News & Politics

New York’s true two-person race for governor

The WFP has replaced Jumaane Williams with Gov. Kathy Hochul on the ballot, removing the last true third party candidate from the November election

The WFP replaced Jumaane Williams with Gov. Kathy Hochul on the ballot without much fanfare.

The WFP replaced Jumaane Williams with Gov. Kathy Hochul on the ballot without much fanfare. Craig Ruttle-Pool/Getty Images

As promised, the Working Families Party has named Gov. Kathy Hochul and Lt. Gov. Antonio Delgado as its candidates for their respective offices after Jumaane Williams and Ana María Archila lost to them in the June Democratic primary. The development is not unexpected, as the WFP said it would not play spoiler if their original candidates lost, and Hochul said she would accept the party’s line if offered. So it has been for the past several election cycles – albeit with a more cooperative candidate this year. 

But the lack of fanfare in itself is noteworthy thanks to a recent change in the law that made the process exponentially easier. And with Williams off the ballot, the race for governor in November will officially have no third party or independent candidates joining Hochul and Rep. Lee Zeldin, a first for the state in recent elections.

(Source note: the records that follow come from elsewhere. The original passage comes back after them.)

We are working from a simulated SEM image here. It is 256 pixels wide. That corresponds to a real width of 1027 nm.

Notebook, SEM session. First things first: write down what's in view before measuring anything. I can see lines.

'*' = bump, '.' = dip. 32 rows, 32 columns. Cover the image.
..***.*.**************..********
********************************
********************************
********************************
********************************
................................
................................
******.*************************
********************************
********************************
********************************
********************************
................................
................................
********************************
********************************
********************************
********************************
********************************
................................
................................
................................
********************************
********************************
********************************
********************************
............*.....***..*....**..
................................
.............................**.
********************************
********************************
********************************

In years past, getting a candidate off the ballot presented something of a challenge. The WFP – and any other third party that had nominated a candidate who lost in a major party primary – needed to nominate that candidate for a different office, generally a remote judgeship. In the case of Cynthia Nixon in 2018, who is not a lawyer and could not technically run to be a judge, the WFP placed her on the ballot in her Assembly district. This process was twofold: first, remove the Assembly placeholder by nominating that person to a remote judgeship, then designating Nixon to appear on the Assembly ballot to free up the gubernatorial line for Andrew Cuomo. In short, the process was convoluted and messy. 

A new law in the state simplified that process significantly by giving third party candidates the option to decline the designation within a handful of days of losing a major party primary. No placeholders and upstate judicial races needed. Williams and Archila made use of this new law, allowing the WFP to nominate Hochul and Delgado in their stead. Along with ensuring that the two progressive candidates would not split the Democratic vote, having Hochul on their line all but ensures that the WFP will maintain its automatic ballot access by attracting enough votes.

Along with a simplified means to change party nominees, voters will also see an overall simpler ballot than in the past. This year, only Hochul’s and Zeldin’s names will appear, even on other party lines. Hochul will occupy the Democratic and WFP lines, while Zeldin will appear on the Republican, Conservative and (potentially) Independence lines. The last of those required Zeldin to independently petition his way to the line after the party lost its status in 2020, but the state Board of Elections is still reviewing the validity of those petitions. That same year, the Green Party and Libertarian Party also lost their third party status, meaning they could not have party committees and would no longer automatically have a line on the general election ballot. Those two parties have engaged in years-long legal battles in an attempt to gain their status back, arguing against a 2019 law change that made it more difficult for third parties to qualify. They also ran their own candidates rather than cross endorsing the major parties’ candidates, like the WFP and the Conservative Party.

This year, candidates for the Green and Libertarian Parties failed to successfully petition onto the general election ballot. The state Board of Elections rejected the petitions they filed, and in the absence of court intervention, the candidates won’t appear on the ballot. That means voters won’t see perennial Green Party gubernatorial candidate Howie Hawkins, nor Libertarian Larry Sharpe, who ran for election in 2018 as well. Although third party candidates have historically had negligible impacts on the outcome of gubernatorial races in New York, their absence this year truly does make the November election a strictly two-person race.